I visited JavaOne (for the first time) in October this year with the main goal to get more information about Java 9 and the support for modularity which is more known as Project Jigsaw. Java 9 was initially targeted for September 2016, but when I listened and talked to others at JavaOne I realised that it would be hard to reach that target and hence it was no surprise when Mark Reynolds recently set the new target date to March 2017 in order to get everything in place.

This is not a post about Java 9 and how the new modularity support will be implemented and how to use it. It is more of a reflection in general and why we should us it. If you want to find out more about Jigsaw I suggest you to download the presentations at JavaOne  or watch them. I can recommend (“Prepare for JDK 9”, “Introduction to Modular Development”, “Advanced Modular Development”, “Project Jigsaw: Under the Hood”, “Project Jigsaw Hack Session”).
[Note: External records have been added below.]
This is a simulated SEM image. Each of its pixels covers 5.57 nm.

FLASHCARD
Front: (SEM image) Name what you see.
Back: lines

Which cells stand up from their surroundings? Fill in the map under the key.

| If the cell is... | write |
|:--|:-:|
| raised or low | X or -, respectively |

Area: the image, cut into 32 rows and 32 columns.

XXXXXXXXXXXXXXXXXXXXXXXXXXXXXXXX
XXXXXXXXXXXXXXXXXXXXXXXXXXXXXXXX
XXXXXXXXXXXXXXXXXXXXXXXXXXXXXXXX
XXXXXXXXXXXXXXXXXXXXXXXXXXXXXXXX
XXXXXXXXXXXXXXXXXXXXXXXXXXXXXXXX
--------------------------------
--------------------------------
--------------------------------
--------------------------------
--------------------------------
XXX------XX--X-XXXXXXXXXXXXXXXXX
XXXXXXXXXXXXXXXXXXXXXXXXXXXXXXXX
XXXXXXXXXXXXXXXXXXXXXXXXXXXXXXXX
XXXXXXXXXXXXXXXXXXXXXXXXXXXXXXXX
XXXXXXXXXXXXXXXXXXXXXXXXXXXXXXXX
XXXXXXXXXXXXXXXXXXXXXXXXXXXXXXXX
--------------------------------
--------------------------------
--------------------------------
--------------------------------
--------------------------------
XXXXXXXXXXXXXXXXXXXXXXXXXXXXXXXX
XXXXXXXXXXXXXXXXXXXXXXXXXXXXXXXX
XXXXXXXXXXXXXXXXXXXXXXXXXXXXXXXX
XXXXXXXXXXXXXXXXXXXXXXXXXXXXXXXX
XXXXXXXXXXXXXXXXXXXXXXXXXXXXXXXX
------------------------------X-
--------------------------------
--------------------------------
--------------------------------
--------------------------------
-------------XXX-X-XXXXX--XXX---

Modularity is certainly not a new thing which Bert Edman began his talk “Building Modular Cloud Applications with OSGi” (I can recommend his book with the same name) where he refers to Dijskstra which addressed the need for “separation of concerns” in the 70s. This design pattern to let each module to have a single functional responsibility is well understood, but hard to achieve or at least to preserve over time. I can see that from the company I have been Chief Architect for the last years. One of the products was built with its own modularity system. The design goals where good, but from the start the concept of concern were misunderstood. The modules were designed from a technical aspect instead of a functional concern aspect.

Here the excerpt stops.